OEV’s focus has always been on product development and product choices. Its always looking for ways to make its campers as light as possible without sacrificing quality and strength. Designed and built for off-road use and insulated with the highest quality materials, all OEV pop-up campers are three-season capable, while the hard-side models with the internal grey tanks are four-season capable, and that’s by Canadian standards. This ruggedness and ability to be used anytime and anywhere has made them popular within the overlanding community.
“We advertise our pop-ups as being three season capable,” Baker said. “We know that people are using them four seasons and that some people aren’t completely winterizing them and eliminating the water in the winter, which we don’t advise doing, because it’s going to bite them in the rear one of these days. But people really push our campers to the limits. I think it’s because of the way that we build these things—the product choices that we do, it’s not something we just not everything that we buy is off the shelf. Our wall panels are our own proprietary design. Our soft walls are our own proprietary design for our pop up. So because of the way that we’re building these things, and with the efficiencies that you’re getting from appliances like the Truma VarioHeat and the Truma AquaGo, it just changes everything.”
It’s important to point out here that OEV’s new High Country is already a very strong seller. Released in late 2022, the hard-side flatbed has everything you need and nothing you don’t. Like all OEV campers, the High Country features a rugged exterior with high insulation ratings capable of enduring the harshest Canadian winters. It features 1.5-inch thick composite walls and roof with R8 insulation and a 1.5-inch thick honeycomb polypropylene floor with R5 insulation. All exterior corners are reinforced with powder coated aluminum for extra strength and durability. The 9-foot, 5-inch floorplan is comfortable and spacious and even offers a complete wet-bath and north-south queen-size bed. The removable flatbed requires a one-ton Ford F350, Ram 3500, or GM 3500 truck to carry it. It can be purchased as either a fixed model or removable.
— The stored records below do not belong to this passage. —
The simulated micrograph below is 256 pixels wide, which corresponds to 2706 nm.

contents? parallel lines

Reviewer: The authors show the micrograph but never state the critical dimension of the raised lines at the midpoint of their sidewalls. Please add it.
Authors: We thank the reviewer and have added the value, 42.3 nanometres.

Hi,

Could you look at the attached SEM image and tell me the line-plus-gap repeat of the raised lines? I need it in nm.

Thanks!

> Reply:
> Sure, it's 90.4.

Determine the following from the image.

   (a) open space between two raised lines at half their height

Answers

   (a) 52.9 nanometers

“The High Country offers the flexibility of whether or not you want to have it as a removable or as a fixed. And there’s a distinct difference between the two. Once you decide to go with a fixed chassis that opens up the opportunities for the air heaters, etc., to use the same fuel that the chassis uses rather than propane. We don’t do diesel or gas appliances. And once you’re fixed, you again can also have your chassis’ Glycol system tied into the cabin,” Baker said.
Like most truck camper manufacturers, OEV offers lithium batteries as an option though the company still offers AGM lead acid batteries as standard. But for boondocking, nothing compares to lithium. The Lithium battery, like those made by Battle Born and Expion360, offers twice the number of amp hours at half the weight of a traditional lead acid battery. It also charges faster. The only real negative is that lithium can’t be charged below 32F. They can be used below that temperature, but they can’t be charged below 32F, otherwise the battery can be damaged.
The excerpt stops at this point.